I call it a toss-up. It entirely depends on whether you're more
nauseated by smarmy, self-satisfied religiosity or dreary incantational
anaphora
delivered in tent-revival dialect.
If that's really what you want, fine. Go for it. But shouldn't there be
some content besides
platitudes about hope and change and a new day in America? For example,
I'd feel a lot better about both these gents if they'd demonstrated a
particle of knowledge about a country that didn't even exist when the
boilerplate in their stump sermons received its first halleluiahs
from a Sunday congregation. Maybe that's why Huckabee doesn't know that
Pakistan lies to the east of
Afghanistan. And maybe that's why Obama thinks Bush was stupid to
invade Iraq (pop. 27 million) instead of Pakistan (pop. 150 million), 40 percent of
whom admire Osama bin Laden, to win the war on terror without needless
loss of life. (I admit there's no explaining why Hillary Clinton knows nothing
whatever about the current political situation in Pakistan, but
that's a different kettle of fish.)

I understand the yearning of many Americans to return to a simpler
time, before 9/11 and all the unseemly ruckus it has caused, but let's
not go all the way back to 1860, or even 1960. Please.
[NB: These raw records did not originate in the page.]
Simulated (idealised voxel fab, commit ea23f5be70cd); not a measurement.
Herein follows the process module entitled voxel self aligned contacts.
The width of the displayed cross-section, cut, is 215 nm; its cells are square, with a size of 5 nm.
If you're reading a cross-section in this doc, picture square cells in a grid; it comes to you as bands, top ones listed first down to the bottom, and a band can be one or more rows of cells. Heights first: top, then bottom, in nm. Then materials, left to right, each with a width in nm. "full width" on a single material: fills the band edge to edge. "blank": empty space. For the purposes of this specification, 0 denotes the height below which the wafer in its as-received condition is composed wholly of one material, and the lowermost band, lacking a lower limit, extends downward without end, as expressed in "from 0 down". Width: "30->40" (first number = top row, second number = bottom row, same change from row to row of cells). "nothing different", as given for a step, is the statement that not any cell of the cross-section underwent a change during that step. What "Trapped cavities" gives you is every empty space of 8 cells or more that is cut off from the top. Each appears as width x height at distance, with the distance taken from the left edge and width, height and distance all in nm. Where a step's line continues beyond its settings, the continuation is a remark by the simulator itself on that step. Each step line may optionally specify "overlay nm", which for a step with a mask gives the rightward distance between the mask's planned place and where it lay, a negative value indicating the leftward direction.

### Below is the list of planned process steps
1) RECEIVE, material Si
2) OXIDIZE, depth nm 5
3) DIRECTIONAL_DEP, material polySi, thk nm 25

That old-time religion is a hymn, not a political platform. If we
forget that, the time we're really going to return to is the
administration of Jimmy Carter. Which, if memory serves, didn't result
in too many hosannas.
.
This is a reality check for all you earnest Huckabee supporters. You
may think you're striking a blow for the religious right by flocking to
his banner, but that deep, consuming impetus you're feeling is not so
much the victorious charge of crusaders as the mob lunacy of lemmings.
If you succeed in nominating Huckabee, you will be putting the sword to
your own political influence in this country for the remainder of your
lifetimes. I kid you not.
I'm going to tell you the things no one else is willing to say. The
Democrats won't say them because the Huck-a-Boom is, to them, an
orgasmically delicious confirmation of all the worst things they have
ever thought about you, and they will be ecstatically pleased to watch
you destroy yourselves in his behalf. The Republicans -- even the
staunchest conservatives who have supported your causes in the past --
won't say them because they don't want what the liberals think about
you to be accurate, and they are deathly afraid that it is. Their
rapidly fading hope is that you'll come to your senses before the awful
truth has to be dumped on your heads like a 55-gallon drum of ice-cold
gatorade. In short, they're afraid of pissing you off. But I don't want
the liberals to win, and I don't care if I hurt your feelings. Because
you're being dopes.
There are only two possibilities about who Mike Huckabee is. The first
is that he's a sincere evangelical Christian who regards the world in
the simple terms he says he does. The second is that he's a cunning
politician who was born and raised among people of faith like you and
has learned how to exploit your faith to advance his own career. Both
of these possibilities are disasters waiting to happen.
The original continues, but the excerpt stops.